In February 1787 Madison returned briefly to Congress, primarily, he said, to preserve American access to the Mississippi River. He did help to halt the negotiations with Spain, which had taken a direction that would have led to the cession of American navigational rights which the United States had on the Mississippi.

C

Father of the Constitution

C 1

Constitutional Convention

Madison was one of the first delegates to arrive in Philadelphia for the Constitutional Convention, three weeks before the convention opened. He came equipped with two papers he had written earlier that spring, a Study of Ancient and Modern Confederacies; and Vices of the Political System of the United States, drawn from his comprehensive reading and his eleven years of experience in government. When his fellow delegates from Virginia arrived, Madison was ready to outline for them his plan of government.

Madison proposed a government with strong central powers, including a national judiciary and an elected national executive, and with authority to veto legislation of individual states. Primarily he sought to provide the central government “with positive and complete authority in all cases which require uniformity” and to prevent abuse of this authority by making the government responsible to the people. He favored a two-chamber legislature and a system of representation that would give the larger states an influence in proportion to their size.

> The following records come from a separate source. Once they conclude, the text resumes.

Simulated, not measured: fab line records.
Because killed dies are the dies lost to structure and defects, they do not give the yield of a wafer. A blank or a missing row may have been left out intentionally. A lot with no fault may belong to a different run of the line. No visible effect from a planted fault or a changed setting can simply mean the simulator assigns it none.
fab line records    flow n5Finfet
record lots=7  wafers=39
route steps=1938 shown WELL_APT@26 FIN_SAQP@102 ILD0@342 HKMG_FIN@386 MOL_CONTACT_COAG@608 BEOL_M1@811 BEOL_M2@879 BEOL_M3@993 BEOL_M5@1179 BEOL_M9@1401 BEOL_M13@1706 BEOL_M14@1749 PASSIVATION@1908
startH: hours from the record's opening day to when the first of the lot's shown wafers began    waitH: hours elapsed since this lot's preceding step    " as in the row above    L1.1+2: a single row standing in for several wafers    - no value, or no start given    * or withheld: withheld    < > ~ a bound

Madison’s ideas were presented to the convention by Virginia’s Governor Edmund Randolph, in the so-called Virginia Plan or Large-State Plan. The Small-State Plan, urging equal representation in Congress for all states regardless of population, was proposed by New Jersey. Madison became the leading spokesman for the Virginia Plan and, despite strong opposition, for the Virginia delegation also.

The convention compromised between the Virginia and New Jersey plans: the states would be represented according to size in the lower chamber, the House of Representatives, but would have equal voting power in the upper chamber, the Senate. This represented a defeat for Madison. He feared government by a minority and foresaw that the small states would be able to wield disproportionate power.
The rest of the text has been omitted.